All told, the two series put a human face — many human faces, actually — on what almost instantly became a heated national shouting match.

“There were no exact right answers, and everybody was desperately trying,” Tiller Russell, the director of “American Apocalypse,” said in a video interview. “That includes the press, and that includes the different factions within the F.B.I. It includes the Davidians, who were trying to do what they thought was right by following the person who was their prophet and conduit to God. It was very humbling to find all of that humanity.”

The flip side of this view, of course, is that everyone involved is to blame. “There are no heroes here,” said Jeff Guinn, author of “Waco: David Koresh, the Branch Davidians, and a Legacy of Rage.” Or, as Buffalo Springfield sang in its 1960s anthem “For What It’s Worth,” nobody’s right if everybody’s wrong.

A few facts, from both sides of the equation. Koresh, whose birth name was Vernon Wayne Howell, worshiped and studied at Mount Carmel when it was being run by a self-proclaimed prophet named Lois Roden (depicted in Showtime’s “Aftermath” by J. Smith-Cameron of “Succession”), and he took over in 1987. He claimed to be the “lamb,” or second coming of Christ, from the Book of Revelation, and spoke of his apocalyptic visions, preaching that he would lead his flock to victory over the forces of the outside world, or Babylon. His flock believed him. He built an arsenal, largely by illegally converting semiautomatic weapons to the automatic kind. He also separated wives from their husbands, former followers later said, in his quest to populate a postapocalyptic kingdom.
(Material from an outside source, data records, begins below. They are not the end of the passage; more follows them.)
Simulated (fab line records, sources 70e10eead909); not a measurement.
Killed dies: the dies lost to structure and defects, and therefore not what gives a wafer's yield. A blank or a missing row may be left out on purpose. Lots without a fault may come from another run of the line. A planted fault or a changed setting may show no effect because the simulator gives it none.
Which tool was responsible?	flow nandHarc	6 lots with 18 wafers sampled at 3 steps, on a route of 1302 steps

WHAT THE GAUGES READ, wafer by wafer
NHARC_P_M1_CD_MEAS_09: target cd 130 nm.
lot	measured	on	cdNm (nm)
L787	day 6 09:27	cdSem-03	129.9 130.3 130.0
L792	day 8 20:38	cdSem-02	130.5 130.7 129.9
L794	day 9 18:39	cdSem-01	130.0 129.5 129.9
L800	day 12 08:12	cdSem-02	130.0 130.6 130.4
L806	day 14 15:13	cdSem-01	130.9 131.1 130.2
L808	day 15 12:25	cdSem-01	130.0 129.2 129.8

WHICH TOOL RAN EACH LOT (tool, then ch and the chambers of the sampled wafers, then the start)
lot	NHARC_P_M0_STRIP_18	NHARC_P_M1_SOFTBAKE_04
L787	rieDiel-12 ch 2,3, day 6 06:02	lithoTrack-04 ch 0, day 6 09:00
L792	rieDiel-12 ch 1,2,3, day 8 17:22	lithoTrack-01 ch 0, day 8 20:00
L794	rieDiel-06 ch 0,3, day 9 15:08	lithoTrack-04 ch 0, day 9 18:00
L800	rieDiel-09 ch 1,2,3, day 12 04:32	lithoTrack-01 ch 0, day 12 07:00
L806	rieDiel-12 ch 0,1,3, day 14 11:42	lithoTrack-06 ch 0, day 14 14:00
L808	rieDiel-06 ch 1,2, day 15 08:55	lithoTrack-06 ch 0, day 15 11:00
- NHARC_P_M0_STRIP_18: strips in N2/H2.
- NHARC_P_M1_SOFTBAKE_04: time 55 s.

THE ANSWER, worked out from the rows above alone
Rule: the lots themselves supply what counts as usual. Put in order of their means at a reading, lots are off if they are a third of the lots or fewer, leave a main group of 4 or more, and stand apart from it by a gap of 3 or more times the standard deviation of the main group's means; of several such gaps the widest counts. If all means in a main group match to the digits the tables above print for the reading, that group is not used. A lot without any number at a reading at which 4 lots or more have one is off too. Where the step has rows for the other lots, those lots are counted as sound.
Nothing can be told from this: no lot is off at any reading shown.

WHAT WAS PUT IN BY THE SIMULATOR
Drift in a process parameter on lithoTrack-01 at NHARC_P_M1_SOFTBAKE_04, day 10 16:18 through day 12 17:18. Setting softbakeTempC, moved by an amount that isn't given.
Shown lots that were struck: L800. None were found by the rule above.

The A.T.F. got wind of the weapons stash and, though its agents apparently knew they had lost the crucial element of surprise, raided the compound in February 1993. A gunfight ensued — both sides still disagree on who fired the first shot. The F.B.I. then took over, initiating a 51-day siege, with the bureau’s Hostage Rescue Team and Crisis Negotiation Unit at odds over how to proceed. That April, the F.B.I. launched a tear gas attack, after which the compound went up in flames, killing 76 Davidians.

The tragedy galvanized violent anti-government groups and individuals, including Timothy McVeigh (played by Alex Breaux in “Aftermath”), who engineered the 1995 bombing of a federal office building in Oklahoma City, killing 168 people.

The story’s contemporary resonance persuaded Shannon to star in “Aftermath,” as Gary Noesner, the real-life F.B.I. hostage negotiator; it was “embarrassing,” the actor said, “how little I knew about it at all before I did the series.”

“I keep hearing over and over again that our country is not well and that it’s not functional, and that it can’t keep going on the path of rage and paranoia that it’s on,” Shannon added. “One of the seeds that germinated and turned into all of this is Waco. You can trace it to other things as well, but I think Waco was a seminal moment in the creation of this animosity and unease that is plaguing our country.”

Much of “The Aftermath” focuses on a San Antonio courtroom, where surviving Davidians stood trial on weapons and conspiracy charges. Lauren MacKenzie, who, along with her husband, Andrew Gettens, was a writer and a producer on the Showtime series, sought to show that the Davidians had been wronged in some ways. But she emphasized that the series doesn’t condone any of the anti-government violence that has followed in subsequent years.

“Especially when it comes to the trial, there were things that are very questionable that the government did,” MacKenzie said. “But you don’t want to conflate that with where we are now. There are many groups that use Waco as this clarion call, and we don’t want to add fuel to that fire.”

The Dowdles’ search for balance began with their 2018 series “Waco,” which they based on two books — one from each side of the conflict: “Stalling for Time: My Life as an FBI Hostage Negotiator,” by Noesner; and “Waco: A Survivor’s Story,” by David Thibodeau, a Davidian who remains a true believer. (Noesner and Thibodeau also appear in the Netflix docu-series.)

“We really wanted to explore the idea that maybe this didn’t happen because someone was evil, but because humans are fallible and communication is difficult,” John Erick Dowdle said.

Guinn said he believes that if the F.B.I. had tried to understand Koresh and his followers’ faith — as crazy as that may have seemed — lives might have been saved. But he said he also believes that Koresh wasn’t just spoiling for a fight; he needed one in order to turn his end-times prophecy into reality.

“To most of us, the Book of Revelation is a confusing mess,” Guinn said. “But Koresh sold his followers on this whole idea. If Revelation says anything directly, it’s that the Lamb and his followers fight Babylon, die, lie under the altar, then come back. The Branch Davidians were the ones who wanted the fight.” In this scenario, Koresh was the Lamb. And the government made for a good Babylon.

Today, it would seem, the fight continues, the fires stoked by conspiracy theorists — would there be a QAnon without Waco? — who speak a more secular language than Koresh did. But the shouting continues. The legacy of rage is quite real.